Catches like this, which I have been making for many years, have led me to believe that I am a fisherman, yet I admit that for a long time I seem to have been drifting farther and farther out of the angling mainstream. I have fished and I have caught fish, but I have been sneered at by other fishermen because I do not fish for the right things at the right time in the right way. In fact, if you go to many of my fishing friends they will tell you flatly, patronizingly, "Bil does not fish." Until recently I never contradicted them, realizing that according to their high artistic standards—a black curmudgeon hackle is used only between 7:30 and 9 a.m. on eastward-flowing streams—I did not fish. Recently, however, I have ceased to be shy and sensitive about my fishing. Good, approved-of High Fishing, as I understand it, means catching fish in sporty ways. This being the case, I now see myself as having gone so far out that I am in. After all these defensive years I am now holding my head up proudly as an avant-garde angler, an innovator of style and technique. As Dick Tracy is now to serious art, I am to fishing—the first of the Pop Anglers. No longer do I feel it necessary to hide my fishing experiences. Rather, it seems to me that, for the betterment of the whole sport, I must make my position known.
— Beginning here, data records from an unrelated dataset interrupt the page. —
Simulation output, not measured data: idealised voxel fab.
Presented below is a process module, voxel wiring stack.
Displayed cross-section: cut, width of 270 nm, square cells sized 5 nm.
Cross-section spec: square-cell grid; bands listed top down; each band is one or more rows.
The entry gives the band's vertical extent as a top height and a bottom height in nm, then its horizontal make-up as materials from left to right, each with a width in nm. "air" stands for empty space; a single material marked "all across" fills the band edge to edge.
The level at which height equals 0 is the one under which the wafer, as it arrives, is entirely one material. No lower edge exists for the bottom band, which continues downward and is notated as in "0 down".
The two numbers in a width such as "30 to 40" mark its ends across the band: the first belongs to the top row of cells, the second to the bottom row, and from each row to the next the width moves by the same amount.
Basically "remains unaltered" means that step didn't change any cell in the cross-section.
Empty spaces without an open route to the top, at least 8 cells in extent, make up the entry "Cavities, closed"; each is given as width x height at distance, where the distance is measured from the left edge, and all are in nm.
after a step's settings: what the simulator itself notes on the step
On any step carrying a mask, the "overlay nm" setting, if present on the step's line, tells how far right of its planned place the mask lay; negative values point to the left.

I started fishing 35 years ago in a shallow, reedy Michigan lake, on the shore of which I more or less grew up. In those days and in that place the conventional way to fish was to anchor a rowboat, throw out a line tied to a long cane pole, sit back and wait for a fish, whose presence would be indicated by the agitation of a red cork bobber. The object of a morning spent in this fashion was to catch a dozen or so bluegills, maybe a bass or pickerel, to eat for supper.
Even in those days I was made restless by the academic restrictions of the Fishing Establishment. So restless was I that most older, more serious fishermen would not take me in their rowboats. This did not fill my childhood with the bitter wine of frustration but rather with relief. I did not really enjoy sitting on a hard seat staring at a piece of cork as intently as a mystic at a point of flame.
However, our family had a mania for competition, and thus it was that among other curious contests we always held a Fourth of July fishing tournament. The rules were simple: two people fished together as a team, their score being computed on the basis of total inches caught, but the play was fierce. (It marks a child to find his great-grandfather trying to stretch another inch out of a bluegill with two pairs of pliers.) Because feeling ran so high, I had no chance of being chosen as a fishing partner, and I never was. But regardless of what the family record book shows, my partner and I won the 1938 fishing contest, and in so doing I for the first time suffered the unreasoning barbs of angling's purists.
My partner was a large, shaggy Airedale named Mike. Like myself, Mike was a pariah among polite anglers. Hour after hour, summer after summer, he would gallop through the shallow offshore waters trying to catch carp, bullheads, frogs and turtles. If a line, a bobber or even a boat got in his way, he simply ran over the obstacle. He was a happy, dedicated fisherman, though he never caught much working alone, and neither did I. But together we were effective. Our favorite spot was not the lake at all but a small, narrow, bush-draped outlet creek. Though beneath contempt as far as serious fishermen were concerned, this little stream teemed with aquatic game. Mike and I went there mostly for turtles and mud puppies, species which we both found more interesting than mere fish. Our method was for Mike to tromp through the stream, barking wildly to flush out the creatures, which I would then grab.
On July 4th, 1938, Mike and I, both unselected—to put it kindly—for the fishing contest, took ourselves off to this creek. I had a large butterfly net and Mike his unquenchable enthusiasm for pursuing water varmints. We went to a place where the creek was partially blocked by the roots of a large pin oak. I put the butterfly net across this narrow chute, and Mike began moving downstream toward me, floundering, thrashing, diving in the muck. In an hour or so we had netted, among other things, four goodish largemouth bass, two carp and a bowfin, a large prehistoric-looking type which, so help me, is called in southern Michigan a dogfish.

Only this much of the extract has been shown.